Opinion
2002-08370, 2002-08373.
Decided February 17, 2004.
Appeal by the defendant from two judgments of the Supreme Court, Kings County (Firetog, J.), both rendered June 4, 2002, convicting him of robbery in the third degree (two counts; one each under Indictment Numbers 2854/01 and 6001/01), upon his pleas of guilty, and imposing sentences.
Lynn W.L. Fahey, New York, N.Y., for appellant.
Charles J. Hynes, District Attorney, Brooklyn, N.Y. (Leonard Joblove and Linda Breen of counsel; Renee Anderson on the brief), for respondent.
Before: A. GAIL PRUDENTI, P.J., GLORIA GOLDSTEIN, DANIEL F. LUCIANO and BARRY A. COZIER, JJ.
DECISION ORDER
ORDERED that the judgments are affirmed.
We do not agree with the People that the defendant waived his right to appellate review, either with regard to his claim that his sentences were excessive, or with regard to his claim as to the Supreme Court's failure to consider, or to grant, youthful offender treatment ( see People v. Boustani, 300 A.D.2d 313; cf. People v. Kemp, 94 N.Y.2d 831).

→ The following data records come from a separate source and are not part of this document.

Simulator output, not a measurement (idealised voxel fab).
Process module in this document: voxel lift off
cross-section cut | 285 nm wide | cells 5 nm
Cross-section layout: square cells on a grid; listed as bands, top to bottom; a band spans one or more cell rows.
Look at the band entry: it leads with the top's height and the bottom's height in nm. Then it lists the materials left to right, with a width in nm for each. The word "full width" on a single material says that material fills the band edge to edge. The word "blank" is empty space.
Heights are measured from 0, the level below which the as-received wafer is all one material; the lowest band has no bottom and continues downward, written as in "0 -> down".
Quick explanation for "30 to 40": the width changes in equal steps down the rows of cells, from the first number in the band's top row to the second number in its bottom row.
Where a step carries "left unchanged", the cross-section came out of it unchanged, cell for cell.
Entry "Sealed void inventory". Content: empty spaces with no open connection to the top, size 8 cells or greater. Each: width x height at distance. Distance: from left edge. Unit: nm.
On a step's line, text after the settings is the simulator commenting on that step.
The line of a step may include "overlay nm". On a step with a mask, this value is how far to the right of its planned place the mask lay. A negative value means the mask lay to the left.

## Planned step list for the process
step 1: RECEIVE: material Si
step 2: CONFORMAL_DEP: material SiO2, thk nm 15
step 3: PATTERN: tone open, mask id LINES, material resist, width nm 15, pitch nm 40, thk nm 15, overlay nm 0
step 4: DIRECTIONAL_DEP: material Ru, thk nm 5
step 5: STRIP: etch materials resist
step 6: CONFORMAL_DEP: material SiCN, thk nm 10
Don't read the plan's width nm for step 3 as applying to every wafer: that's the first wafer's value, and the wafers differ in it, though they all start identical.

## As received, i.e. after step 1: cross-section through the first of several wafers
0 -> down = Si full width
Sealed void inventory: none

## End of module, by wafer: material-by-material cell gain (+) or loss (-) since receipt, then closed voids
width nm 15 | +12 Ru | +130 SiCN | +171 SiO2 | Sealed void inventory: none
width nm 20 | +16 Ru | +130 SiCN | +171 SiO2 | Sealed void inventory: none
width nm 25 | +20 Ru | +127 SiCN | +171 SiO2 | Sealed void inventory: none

The ambiguous remarks made by defense counsel shortly after the Supreme Court pronounced sentence did not constitute a request for youthful offender treatment ( see CPL 720.10), much less a timely one. The defendant's failure to make such a request in the Supreme Court precludes him from arguing on appeal that it was error as a matter of law for that court to have failed to consider whether youthful offender treatment would have been appropriate under all the circumstances ( see People v. McGowen, 42 N.Y.2d 905; People v. Howard, 1 A.D.3d 718; People v. Walrath, 285 A.D.2d 674; People v. Pagano, 253 A.D.2d 500; People v. Cunningham, 238 A.D.2d 350; People v. Wimbush, 234 A.D.2d 574). In any event, youthful offender treatment was not warranted under all the circumstances presented in this case ( cf. People v. Cruickshank, 105 A.D.2d 325, affd 67 N.Y.2d 625).
The sentences imposed were not excessive ( see People v. Suitte, 90 A.D.2d 80).
PRUDENTI, P.J., GOLDSTEIN, LUCIANO and COZIER, JJ., concur.